What this dot point is asking

VCAA wants you to model a system that moves between a fixed set of states each step using a transition matrix. You set up the matrix from given percentages, multiply it by a state matrix to step forward, find the state after $n$ steps, and identify the long-run steady state. You also handle the extended model where a fixed amount is added or removed each step. This is the most distinctive part of the Matrices module and a reliable source of Exam 2 marks.

Building the transition matrix

Suppose a system has states $A$ and $B$ . If $80\%$ of $A$ stays in $A$ and $20\%$ moves to $B$ , while $30\%$ of $B$ moves to $A$ and $70\%$ stays in $B$ , the transition matrix is

T = \begin{bmatrix} 0.8 & 0.3 \\ 0.2 & 0.7 \end{bmatrix},

where the first column describes what happens to $A$ and the second column what happens to $B$ . Each column sums to $1$ because everything must go somewhere.

Stepping forward

Let $S_0$ be the initial state matrix (a column listing how many or what proportion start in each state). The state after one step is $S_1 = T S_0$ , and after $n$ steps

S_n = T^n S_0.

Worked example

State after two steps

A town has $1000$ people split between gym membership ( $A$ ) and no membership ( $B$ ), starting as $S_0 = \begin{bmatrix} 600 \\ 400 \end{bmatrix}$ , with $T = \begin{bmatrix} 0.8 & 0.3 \\ 0.2 & 0.7 \end{bmatrix}$ .

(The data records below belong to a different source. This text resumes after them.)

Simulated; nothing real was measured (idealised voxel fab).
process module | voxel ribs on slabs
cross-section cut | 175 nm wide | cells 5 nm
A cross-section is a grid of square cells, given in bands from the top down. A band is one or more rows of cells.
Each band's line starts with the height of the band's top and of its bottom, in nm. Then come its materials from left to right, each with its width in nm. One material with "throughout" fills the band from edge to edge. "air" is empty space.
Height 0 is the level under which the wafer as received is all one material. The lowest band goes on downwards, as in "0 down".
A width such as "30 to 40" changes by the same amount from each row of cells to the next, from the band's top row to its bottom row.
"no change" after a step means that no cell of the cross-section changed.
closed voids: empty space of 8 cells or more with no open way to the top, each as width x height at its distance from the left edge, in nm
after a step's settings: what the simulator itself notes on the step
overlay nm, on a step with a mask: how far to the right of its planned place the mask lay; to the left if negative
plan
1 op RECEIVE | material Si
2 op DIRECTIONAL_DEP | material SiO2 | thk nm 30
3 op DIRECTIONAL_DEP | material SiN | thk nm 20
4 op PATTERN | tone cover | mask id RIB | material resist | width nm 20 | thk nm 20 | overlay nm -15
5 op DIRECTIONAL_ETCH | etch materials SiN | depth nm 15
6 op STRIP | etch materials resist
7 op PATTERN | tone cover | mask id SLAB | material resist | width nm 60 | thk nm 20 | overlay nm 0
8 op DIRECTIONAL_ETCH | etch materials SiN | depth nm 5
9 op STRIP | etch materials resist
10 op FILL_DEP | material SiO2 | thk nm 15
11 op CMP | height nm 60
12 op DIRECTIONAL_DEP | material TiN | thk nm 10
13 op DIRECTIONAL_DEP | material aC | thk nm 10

After one step: $S_1 = T S_0 = \begin{bmatrix} 0.8\times 600 + 0.3\times 400 \\ 0.2\times 600 + 0.7\times 400 \end{bmatrix} = \begin{bmatrix} 480 + 120 \\ 120 + 280 \end{bmatrix} = \begin{bmatrix} 600 \\ 400 \end{bmatrix}.$

After two steps: $S_2 = T S_1 = \begin{bmatrix} 0.8\times 600 + 0.3\times 400 \\ 0.2\times 600 + 0.7\times 400 \end{bmatrix} = \begin{bmatrix} 600 \\ 400 \end{bmatrix}.$

The totals stay at $1000$ because each column of $T$ sums to $1$ . Here $S_0$ already happens to be the steady state.

The steady state

For a regular transition matrix the state matrix settles toward a fixed steady-state (long-run) distribution that no longer changes from step to step. In practice you find it by computing $S_n = T^n S_0$ for a large $n$ (for example $n = 30$ or $n = 50$ ) on the calculator and reading the values, which stabilise. The steady state is independent of the starting distribution for a regular matrix.

The model with additions or removals

Many questions add or remove a fixed amount each step, giving the recurrence

S_{n+1} = T S_n + B,

where $B$ is a column matrix of the amounts added (positive) or removed (negative) from each state every step. This mirrors the mixed financial recurrence from Unit 3: a multiplicative transition plus a constant adjustment. You step it forward one period at a time, usually on the calculator, because $T^n$ alone no longer captures the constant term.

Worked example

One step with a fixed addition

With $T = \begin{bmatrix} 0.9 & 0.2 \\ 0.1 & 0.8 \end{bmatrix}$ , $S_0 = \begin{bmatrix} 500 \\ 500 \end{bmatrix}$ and $50$ new members added to state $A$ each step, $B = \begin{bmatrix} 50 \\ 0 \end{bmatrix}$ .

$S_1 = T S_0 + B = \begin{bmatrix} 0.9\times 500 + 0.2\times 500 \\ 0.1\times 500 + 0.8\times 500 \end{bmatrix} + \begin{bmatrix} 50 \\ 0 \end{bmatrix} = \begin{bmatrix} 450 + 100 \\ 50 + 400 \end{bmatrix} + \begin{bmatrix} 50 \\ 0 \end{bmatrix} = \begin{bmatrix} 600 \\ 450 \end{bmatrix}.$

The total has grown from $1000$ to $1050$ because $50$ were added.

Why this matters for the exams

Transition matrix questions are a signature of the Matrices module and almost always appear on Exam 2, where the calculator does the heavy multiplication and powers. Markers reward a correctly oriented matrix, the right recurrence, and an interpretation in context (numbers of people, proportions). The added-or-removed model links neatly back to the recurrence relations you met in Unit 3.

Exam-style practice questions

Practice questions written in the style of VCAA exam questions on this dot point, with worked answer explainers. The year tag is the paper they imitate, not the source.

2025 VCAA1 marksAn activity program uses a transition matrix K that gives the expected proportion of children who will change between the activities cooking (C), gardening (G) and music (M) from one week to the next. What do the values on the leading diagonal in matrix K indicate?

Show worked answer →

In a transition matrix, the entry in row X and column X (a leading-diagonal entry) gives the proportion of those currently doing activity X who are still doing activity X in the next step.

So the leading-diagonal values give the proportion (or percentage) of children who stay in the same activity, that is, who do not change activity, from one week to the next.

For example, the cooking-to-cooking entry is the fraction of this week's cooking children who choose cooking again next week. The mark is for stating that these values represent the children who remain in (do not change) their activity.